The Real Controversy about Jumia: Why Did It List on the NYSE?
When the e-commerce company Jumia listed on the New York Stock Exchange (NYSE) last month, it immediately garnered attention. Jumia is the first major Africa-focused, venture-backed technology company to list on a major global exchange. On its opening day, the company’s stock surged. A week later, a report that claimed the company was a “massive fraud” caused its stock to plummet by 50 percent. Many questions surround the company, from whether it has a viable business model and whether it is “African enough,” to more immediate questions about its adherence to the U.S. Securities and Exchange Commission’s (SEC) reporting requirements. These issues are important and certainly shouldn’t be side-stepped. However, an arguably more important question is the one that received the least attention: why did Jumia list in the United States rather than on an African stock exchange?
It’s no secret that Jumia is struggling. Jumia listed in New York, rather than Nairobi or Lagos, because it was by far the most sensible business decision in the face of the continent’s weak capital markets and stock exchanges. With the exception of the Johannesburg Stock Exchange (JSE), African exchanges are small, illiquid, and costly—borne out of an earlier period that saw privatizing state assets as the key to developing African countries.
The result? Ninety-five percent of domestic listings on the Uganda Securities Exchange (USE) are government divestments. Other exchanges are dominated by big firms such as the Dangote Group, which comprises a third of Nigeria’s market. These big firms also pose problems: family conglomerates or larger multinationals can bypass regulation by listing their subsidiaries on local exchanges or otherwise capitalizing on their complex, multi-jurisdictional company structures at the expense of minority shareholders.
Jumia faced an either-or-decision: go bankrupt or raise on the public markets and continue to fund a lossmaking business with an eye toward profitability. What NYSE offered was the shortest route to the most capital from an investor-base more interested in its potential than its current economic health. Few African startups ever gain access to such an investor base—certainly not in Africa.
For all the hubbub surrounding Jumia’s African-ness, most commentators breezed over what would really help African startups succeed: more capital and structures that nourish its growth. Some of that can be provided by a thriving angel investor and seed investor markets, but true structural change only happens with formal, working institutions.

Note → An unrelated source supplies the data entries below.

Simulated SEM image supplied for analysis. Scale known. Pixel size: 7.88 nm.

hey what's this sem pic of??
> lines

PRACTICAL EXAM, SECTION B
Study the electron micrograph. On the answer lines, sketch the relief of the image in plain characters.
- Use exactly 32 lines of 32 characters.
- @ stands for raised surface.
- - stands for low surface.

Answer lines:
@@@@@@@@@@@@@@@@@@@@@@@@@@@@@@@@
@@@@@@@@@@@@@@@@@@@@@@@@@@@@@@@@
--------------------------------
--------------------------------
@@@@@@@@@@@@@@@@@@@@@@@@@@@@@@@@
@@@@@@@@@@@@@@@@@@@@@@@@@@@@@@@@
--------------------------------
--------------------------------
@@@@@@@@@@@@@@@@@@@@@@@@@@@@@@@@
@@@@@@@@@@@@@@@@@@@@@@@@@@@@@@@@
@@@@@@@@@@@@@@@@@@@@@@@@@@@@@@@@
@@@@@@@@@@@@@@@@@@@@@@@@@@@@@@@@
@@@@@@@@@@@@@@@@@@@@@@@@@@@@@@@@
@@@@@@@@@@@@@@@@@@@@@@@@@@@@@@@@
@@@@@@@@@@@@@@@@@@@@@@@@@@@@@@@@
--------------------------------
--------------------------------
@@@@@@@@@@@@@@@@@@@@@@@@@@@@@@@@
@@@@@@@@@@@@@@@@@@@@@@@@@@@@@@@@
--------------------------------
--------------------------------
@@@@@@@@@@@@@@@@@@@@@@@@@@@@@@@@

Prosper Africa, the Trump administration’s Africa initiative to catalyze investment in Africa, should work with African stock exchanges to develop a listing structure suitable for emerging companies. Nairobi may be the most promising. Last month, the Nairobi Stock Exchange (NSE) announced an initiative to incubate small businesses, which are considering listing on the national exchange. But a step further is needed to help local investors get over past negative experiences of investing in domestic stock exchanges. The U.S. Agency for International Development (USAID) could add to the International Finance Corporation’s current efforts to assess which exchange is the most well-equipped and support thinking to adopt such an exchange. As I have written elsewhere, providing a platform for startups not only offers more opportunities for these companies to raise capital but also ensures that they align with the governance standards expected of global companies. International tech investors looking to find the next GoJek or Careem could also be heartened to know that liquidity options for the African portfolio exist beyond strategic buyouts.
Whether a “startup exchange” in Africa will be built (or even work) is debatable, but we should agree that it is imperative to create better, more nimble and liquid capital markets for the next Jumia to consider listing on.
Eliot Pence is a non-resident senior associate with the Africa Program at the Center for Strategic and International Studies in Washington, D.C.